TabPFN
May 13, 2026 · View on GitHub
Quick Start
Interactive Notebook Tutorial
Tip
Dive right in with our interactive Colab notebook! It's the best way to get a hands-on feel for TabPFN, walking you through installation, classification, and regression examples.
Installation
pip install tabpfn
Note: For best performance on Apple Silicon/MPS, consider installing a pytorch version after the nightly "2.13.0.dev20260510". This enables flash attention without relying on MLX (the latter requires a GPU-CPU-GPU roundtrip).
Basic Usage
⚡ GPU Recommended: For optimal performance, use a GPU (even older ones with ~8GB VRAM work well; 16GB needed for some large datasets). On CPU, only small datasets (≲1000 samples) are feasible. No GPU? Use our free hosted inference via TabPFN Client.

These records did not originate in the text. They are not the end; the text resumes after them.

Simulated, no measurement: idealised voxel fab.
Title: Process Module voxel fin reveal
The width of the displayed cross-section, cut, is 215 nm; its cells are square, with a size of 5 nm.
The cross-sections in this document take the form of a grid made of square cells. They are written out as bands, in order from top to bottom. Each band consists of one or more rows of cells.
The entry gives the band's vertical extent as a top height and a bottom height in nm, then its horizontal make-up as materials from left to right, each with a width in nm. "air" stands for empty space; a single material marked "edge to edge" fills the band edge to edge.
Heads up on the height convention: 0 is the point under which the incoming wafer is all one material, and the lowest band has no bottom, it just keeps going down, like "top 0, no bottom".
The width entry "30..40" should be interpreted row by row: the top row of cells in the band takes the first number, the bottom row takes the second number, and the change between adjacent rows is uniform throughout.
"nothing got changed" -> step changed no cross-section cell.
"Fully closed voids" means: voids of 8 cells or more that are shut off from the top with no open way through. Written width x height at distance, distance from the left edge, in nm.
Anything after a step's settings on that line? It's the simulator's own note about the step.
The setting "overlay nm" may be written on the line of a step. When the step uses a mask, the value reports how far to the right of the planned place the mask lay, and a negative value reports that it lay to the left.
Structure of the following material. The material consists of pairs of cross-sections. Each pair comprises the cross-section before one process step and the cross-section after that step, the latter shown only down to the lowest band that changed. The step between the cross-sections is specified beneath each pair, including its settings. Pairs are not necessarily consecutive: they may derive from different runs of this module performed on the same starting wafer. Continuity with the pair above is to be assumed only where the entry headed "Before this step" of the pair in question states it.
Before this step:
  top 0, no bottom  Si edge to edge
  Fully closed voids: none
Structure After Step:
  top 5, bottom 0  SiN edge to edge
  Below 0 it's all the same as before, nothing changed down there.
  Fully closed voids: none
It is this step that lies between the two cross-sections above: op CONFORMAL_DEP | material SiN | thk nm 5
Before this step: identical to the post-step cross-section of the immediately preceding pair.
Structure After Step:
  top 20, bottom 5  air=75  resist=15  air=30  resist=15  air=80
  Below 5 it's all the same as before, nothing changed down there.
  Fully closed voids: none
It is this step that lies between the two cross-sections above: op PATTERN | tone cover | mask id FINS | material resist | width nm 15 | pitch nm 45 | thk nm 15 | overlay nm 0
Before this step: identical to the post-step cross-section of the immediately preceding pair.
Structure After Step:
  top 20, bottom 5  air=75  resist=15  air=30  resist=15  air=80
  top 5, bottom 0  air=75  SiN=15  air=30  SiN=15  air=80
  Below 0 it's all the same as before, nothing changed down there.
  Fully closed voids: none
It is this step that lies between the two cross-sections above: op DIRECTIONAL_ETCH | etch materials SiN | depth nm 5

To use our default TabPFN-3 model:
from tabpfn import TabPFNClassifier, TabPFNRegressor
clf = TabPFNClassifier()
clf.fit(X_train, y_train) # downloads checkpoint on first use
predictions = clf.predict(X_test)
reg = TabPFNRegressor()
reg.fit(X_train, y_train) # downloads checkpoint on first use
predictions = reg.predict(X_test)
To use other model versions (e.g. the previous default, TabPFN-2.6):
from tabpfn import TabPFNClassifier, TabPFNRegressor
from tabpfn.constants import ModelVersion
classifier = TabPFNClassifier.create_default_for_version(ModelVersion.V2_6)
regressor = TabPFNRegressor.create_default_for_version(ModelVersion.V2_6)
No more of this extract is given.